I should probably know enough to just leave it alone at this point. But look: I sometimes get the impression, from the emails that I get – which, let me say, I truly cherish – that what some (only some) people who disagree with me want is more acknowledgement that I might be wrong. Well, look – I take every piece of criticism of me I read seriously, and I read them all. Yes, I could be wrong. I can always be wrong.
But I have to engage as directly and straightforwardly as I know how. And if I’m going to get it wrong, I’m going to get it wrong honestly and directly. It’s the only way I know how to remain corrigible, to remain true, to both fruits and supporters alike. A lot of people make fun of me for this kind of pretense, and lord knows, it’s pretentious. And it won’t satisfy the people who are inclined to complain. But the alternative, the safe alternative, is so much worse. If you are inclined to call that self-aggrandizing, I won’t disagree.

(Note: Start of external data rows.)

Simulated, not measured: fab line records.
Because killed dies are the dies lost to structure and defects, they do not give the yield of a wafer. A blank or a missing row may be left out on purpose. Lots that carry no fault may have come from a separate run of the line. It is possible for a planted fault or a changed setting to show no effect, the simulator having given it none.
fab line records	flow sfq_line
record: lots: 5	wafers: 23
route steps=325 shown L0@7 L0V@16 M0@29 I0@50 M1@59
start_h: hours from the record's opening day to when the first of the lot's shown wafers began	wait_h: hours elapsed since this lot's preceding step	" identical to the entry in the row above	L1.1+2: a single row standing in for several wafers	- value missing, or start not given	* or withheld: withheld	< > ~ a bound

Believers hate the idea that anyone might be a knowledgable critic of something they have accepted. They don’t see that the danger of their cry to “educate yourself” is that you might read outside their canon and come to a different conclusion than they did.
It’s a weird thing, this implicit expectation that everyone who ever writes something on the internet is supposed to Get It Right (and ought to be shunned or lambasted for getting it wrong, or even just maybe getting it wrong — I don’t think your criticisms of Park have been off-base). People don’t understand: This is supposed to be a conversation; and possibly, just possibly, the back-and-forth itself is more significant than whatever conclusion(s) we come to.
It’s funny, because I think this is an area where the high-school cool kids style social dynamics Freddie often criticizes is most apparent. Although I think the assumption that is most destructive isn’t that you have to be right all the time, its the assumption that its ok rip into someone personally for social cachet because they are wrong, making definite statements the literary equivalent of a limping gazelle in lion country.